AT&T’s merger bid unscathed by hearings
Members of Congress on Tuesday gave a warm reception to AT&T’s $49 billion proposal to buy DirecTV and suggested regulators should let the deal proceed.
Executives from the two companies told lawmakers in the House and Senate that they need to combine in order to stay competitive with rivals such as Comcast and Verizon, and lawmakers from both parties seemed to agree.
The mild treatment stands in stark contrast to the more hostile reception given to Comcast when it recently testified about its $45 billion proposal to buy Time Warner Cable. The lack of pushback from lawmakers could signal a relatively smooth ride to approval for AT&T and DirecTV in the coming months.
Rep. Hank Johnson (D-Ga.), the ranking member on the House Judiciary’s Antitrust subcommittee, said “the bulk of the evidence demonstrates that each company primarily serves different markets with different services,” which should protect them from fears about antitrust violations.
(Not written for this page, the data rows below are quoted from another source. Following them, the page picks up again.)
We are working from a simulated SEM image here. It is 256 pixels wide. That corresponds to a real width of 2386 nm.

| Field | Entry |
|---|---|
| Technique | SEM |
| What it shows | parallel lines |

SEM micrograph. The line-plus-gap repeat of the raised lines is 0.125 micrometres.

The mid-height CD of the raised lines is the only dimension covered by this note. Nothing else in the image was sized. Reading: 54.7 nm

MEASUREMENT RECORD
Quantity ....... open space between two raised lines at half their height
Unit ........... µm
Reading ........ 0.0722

“Although the proposed merger represents a concerning trend towards industry consolidation, there is ample evidence that this transaction would create considerable public-interest benefits,” he said.
Judiciary Chairman Bob Goodlatte (R-Va.) indicated that federal regulators ought to butt out and let the merger move forward.
“It has been demonstrated repeatedly that a free and competitive marketplace yields lower prices, greater innovation, increased investment and better services,” he said. “We should strive to ensure that proposed transactions result in enhanced competitive marketplaces so that the attendant benefits continue to run to consumers.”
AT&T and DirecTV executives faced members of the House in the morning and then sat for a follow-up in the Senate later on Tuesday afternoon.
Sen. Amy Klobuchar (D-Minn.), the chairwoman of the Senate Antitrust subcommittee, expressed concerns about higher bills for subscribers and the potential for fewer choices with increased consolidation, but agreed with her House colleagues that the deal, “in many respects, seems to combine services that are largely complementary.”
The companies portrayed their need to merge as a business imperative.
AT&T offers high-speed Internet and phone service, but its U-verse television service is not profitable and can’t match competitors at places like Comcast. DirecTV offers satellite TV but not Internet or phone service.
“This transaction gives AT&T the capabilities to be a more effective competitor to cable,” AT&T CEO Randall Stephenson told lawmakers in the House.
More specifically, the merger would allow the two companies to better bundle TV, phone and Internet offerings, just like other cable companies do.
So-called “synthetic” bundles that currently allow consumers to get Internet from AT&T and television separately from DirecTV, “make, frankly, for a bad customer experience,” DirecTV chief executive Michael White said. Customers, he claimed, dislike having to deal with two separate billing and customer service offices and have to wait for two different sets of installation.
Despite many lawmakers’ openness to the deal, some Democrats expressed a sense of merger fatigue, especially in light of the proposed deal between Comcast and Time Warner Cable and Sprint’s rumored intentions to buy T-Mobile.
Taken together, House Judiciary ranking member Rep. John Conyers (D-Mich.), feared the industry might be becoming too consolidated.
“Where does this end?” he asked.
The AT&T merger, he said, “may in fact spur further consolidation in the telecommunications industry as part of what might be viewed as a race to the bottom.”
Sen. Al Franken (D-Minn.) a frequent critic of media consolidation, said that the bundling trend often allows companies to hide extra charges and make people pay for services they don’t use.
“I’m not sure that’s what consumers want,” he said. “Many of my constituents complain to me about bundles; they say they’re getting a raw deal.”
The merger would also allow the companies to save enough money by eliminating redundant services and negotiating for better rates to buy content, which would allow AT&T to build out high-speed broadband to 15 million households, many of them in rural areas.
Still, subscribers’ bills would probably not go down as result of the merger, Stephenson acknowledged. If anything, they would only rise more slowly.
“We hope that will be the byproduct of this,” he said.
Ultimately, the final say over the proposed merger falls to regulators at the Federal Communications Commission (FCC) and the Justice Department, who will spend months going over the details.
To try and soothe any concerns they might have, AT&T has promised to live up to the FCC’s former regulations requiring companies treat all content treatment equally inline, even though a court threw those rules out earlier this year.
Plus, the merger would allow DirecTV’s 16,000 employees to join a labor union, as 41,000 AT&T employees have already done. Some House Democrats were pleased by that and indicated it would go a long way toward winning their support.
“Given the television industry’s famous reputation for opposing organized labor, this merger would have transformational benefit for thousands of employees in this industry, giving labor a strong foothold in the industry,” Johnson said.
— This story was last updated at 6:04 p.m.